Author | Walter D. Edmonds |
---|---|
Language | English |
Genre | Historical |
Publication date | 1936 |
Publication place | United States |
Media type |
Drums Along the Mohawk (1936) is a novel by American author Walter D. Edmonds.[1] The story follows the lives of fictional Gil and Lana Martin, settlers in the central Mohawk Valley of the New York frontier during the American Revolutionary War (1775–1783). Frank Bergmann wrote in 2005 that the novel, "as a best-seller and a novel perennially assigned in the state's high schools, has substantially shaped the popular view of the region's pioneer period."[2]
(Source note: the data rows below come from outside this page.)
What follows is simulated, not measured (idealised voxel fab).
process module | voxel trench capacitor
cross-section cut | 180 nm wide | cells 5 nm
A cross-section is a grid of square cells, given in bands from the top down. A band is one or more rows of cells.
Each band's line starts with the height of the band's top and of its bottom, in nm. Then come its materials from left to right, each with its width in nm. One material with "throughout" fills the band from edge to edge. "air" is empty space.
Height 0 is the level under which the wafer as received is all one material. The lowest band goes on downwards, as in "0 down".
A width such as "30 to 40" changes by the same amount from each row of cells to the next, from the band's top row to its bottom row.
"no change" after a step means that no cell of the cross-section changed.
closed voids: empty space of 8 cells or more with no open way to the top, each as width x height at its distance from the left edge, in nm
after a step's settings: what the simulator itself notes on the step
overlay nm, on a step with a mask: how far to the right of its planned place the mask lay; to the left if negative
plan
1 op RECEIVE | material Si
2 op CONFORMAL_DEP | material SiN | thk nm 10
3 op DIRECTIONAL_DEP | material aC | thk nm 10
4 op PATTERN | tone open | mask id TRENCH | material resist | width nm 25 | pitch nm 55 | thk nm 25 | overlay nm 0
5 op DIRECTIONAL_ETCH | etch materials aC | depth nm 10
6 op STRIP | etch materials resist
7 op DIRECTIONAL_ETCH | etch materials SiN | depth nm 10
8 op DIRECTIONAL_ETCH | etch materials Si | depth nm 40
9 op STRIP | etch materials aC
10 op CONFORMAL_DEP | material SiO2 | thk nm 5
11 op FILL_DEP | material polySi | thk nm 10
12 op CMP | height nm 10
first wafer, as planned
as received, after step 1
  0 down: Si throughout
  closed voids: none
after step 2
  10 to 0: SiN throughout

The book is peopled with historical persons such as General Nicholas Herkimer, Adam Helmer, descendants of the German immigrants who were the majority residents in the central Mohawk Valley at the time, and William Caldwell. It also features such historical events as the Battle of Oriskany and the Attack on German Flatts (1778). Edmonds justifies his approach to historical accuracy in the preface:
A novelist has, if he chooses, a greater opportunity for the faithful presentation of a bygone time than an historian; for the historian is compelled to a presentation of cause and effect, and feels, as a rule, that he must present them through the lives and characters of 'famous’ or 'historical' figures. My concern, however, has been with life as it was, as you or I, our mothers or wives, our brothers and husbands and uncles might have experienced it.
The novel was a commercial and popular success, remaining on the bestseller list for two years.[3][4]
In 1939, the book was adapted for a Technicolor feature film of the same name directed by John Ford and starring Henry Fonda, Claudette Colbert, Edna May Oliver, Ward Bond, and John Carradine. Historian Edward Countryman has argued that, while the film incorporates characters, plot, and dialogue from the novel, it differs profoundly in its portrayal of society in the period of the American Revolution. He (Ford) made it a mythic triumph of the American cause, rather than suggesting the complexity of the times as had Edmonds.[5] Similarly, Frank Bergmann has written, "Unfortunately the 1939 film directed by John Ford, starring Henry Fonda and Claudette Colbert, abandons the historical complexity of the original for the mythic simplification of an all-American Western."[2]
The Bantam Books edition had gone through no less than 48 printings between July 1936 and August 1956. The novel is still in print after eight decades.[6]
Edmonds wrote a novel that combined hard research into the dynamics of a social crisis with a form that opened that research to a mass public. Ford made of that novel a film which pictures two forces that must conflict because their nature demands it and which argues that the triumph of the American cause obliterates all divisions, whether of race, class, or sex.